The editorial categories are research topics that have guided researchers during the recovery phase and continue to be the impetus behind the Documents Project’s digital archive and the Critical Documents book series. Developed by the project’s Editorial Board, each of the teams analyzed this framework and adapted it to their local contexts in developing their research objectives and work plans during the Recovery Phase. Learn more on the Editorial Framework page.
This article by Víctor Amaya González highlights three important aspects of Spanish sculptor Ramón Barba’s work: its ability to transform materials and to harmonize a diverse range of elements; its distinctive quality; and finally, and most importantly, its use of a symbolic language akin to the mythical language of primitive cultures, particularly—in Víctor Amaya González’s view—in works like La Ofrenda [The Offering]. This approach to the pre-Columbian world allows Barba to explore new terrain that would finally make it possible to build a national art unhindered by academic subservience.

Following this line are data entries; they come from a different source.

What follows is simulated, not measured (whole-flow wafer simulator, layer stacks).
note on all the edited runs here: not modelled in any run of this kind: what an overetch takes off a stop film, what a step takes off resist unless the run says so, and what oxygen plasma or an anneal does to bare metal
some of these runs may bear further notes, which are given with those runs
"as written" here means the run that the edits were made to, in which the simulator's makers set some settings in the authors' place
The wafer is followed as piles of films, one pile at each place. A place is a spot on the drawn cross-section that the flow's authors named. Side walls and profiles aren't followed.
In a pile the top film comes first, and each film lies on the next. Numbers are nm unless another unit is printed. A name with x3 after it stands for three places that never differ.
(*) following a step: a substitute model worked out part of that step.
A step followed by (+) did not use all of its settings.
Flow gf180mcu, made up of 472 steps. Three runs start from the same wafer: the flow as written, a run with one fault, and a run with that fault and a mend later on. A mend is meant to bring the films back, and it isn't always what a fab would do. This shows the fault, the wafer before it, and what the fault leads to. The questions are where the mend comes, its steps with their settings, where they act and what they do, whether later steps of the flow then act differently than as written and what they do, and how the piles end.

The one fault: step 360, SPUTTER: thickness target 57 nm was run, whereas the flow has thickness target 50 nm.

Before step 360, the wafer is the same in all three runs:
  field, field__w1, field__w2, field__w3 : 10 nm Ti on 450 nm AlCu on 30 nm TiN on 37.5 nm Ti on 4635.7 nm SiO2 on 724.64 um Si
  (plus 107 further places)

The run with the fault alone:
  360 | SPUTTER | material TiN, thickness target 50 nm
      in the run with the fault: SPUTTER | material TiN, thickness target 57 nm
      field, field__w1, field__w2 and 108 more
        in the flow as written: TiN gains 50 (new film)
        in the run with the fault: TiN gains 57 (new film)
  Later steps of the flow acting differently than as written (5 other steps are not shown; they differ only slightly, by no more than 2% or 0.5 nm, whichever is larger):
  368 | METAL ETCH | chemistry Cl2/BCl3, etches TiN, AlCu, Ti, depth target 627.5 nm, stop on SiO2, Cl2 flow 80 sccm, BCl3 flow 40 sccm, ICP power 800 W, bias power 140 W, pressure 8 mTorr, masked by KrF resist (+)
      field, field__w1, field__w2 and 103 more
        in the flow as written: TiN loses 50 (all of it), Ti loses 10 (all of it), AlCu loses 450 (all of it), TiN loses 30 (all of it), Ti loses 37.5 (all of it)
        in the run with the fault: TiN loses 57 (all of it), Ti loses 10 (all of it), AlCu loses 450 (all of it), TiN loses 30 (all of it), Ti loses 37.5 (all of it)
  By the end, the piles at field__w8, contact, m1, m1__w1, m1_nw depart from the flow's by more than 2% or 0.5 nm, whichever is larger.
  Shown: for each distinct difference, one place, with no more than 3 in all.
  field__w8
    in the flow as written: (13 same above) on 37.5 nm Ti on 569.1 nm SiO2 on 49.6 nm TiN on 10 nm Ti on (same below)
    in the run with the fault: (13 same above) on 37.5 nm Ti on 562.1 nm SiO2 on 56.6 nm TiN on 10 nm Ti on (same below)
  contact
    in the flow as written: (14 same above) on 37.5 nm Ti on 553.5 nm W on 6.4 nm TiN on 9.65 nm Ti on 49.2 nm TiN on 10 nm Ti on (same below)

In this text, Colombian poet and writer Víctor Amaya González (born 1898), who frequently wrote about art, analyzes the work of Madrid-born (2) sculptor Ramón Barba (1894–1964). In his assessment of how Barba handles materials, González—like other critics of the day—valued in particular one trait: Barba’s connection to the century-old tradition of Spanish wood carvers rather than to avant-garde tendencies. Similarly, González points out Barba’s stance on the aesthetic of “beauty” and “harmony” that was so central to Colombian art of the period. Barba, like other artists of his generation, cared most about the ability to convey emotions on the basis of close study of the specificity of a place and its inhabitants. Therein, it was thought, lay the basis for constructing a national art. It was for this reason that Amaya had such praise for work that makes reference to the indigenous world. There was a growing belief that contemplation of that world would provide a way to begin to move beyond academic conventions and to formulate an art connected to the local context, even though that was never a central concern in the context where Barba produced his work.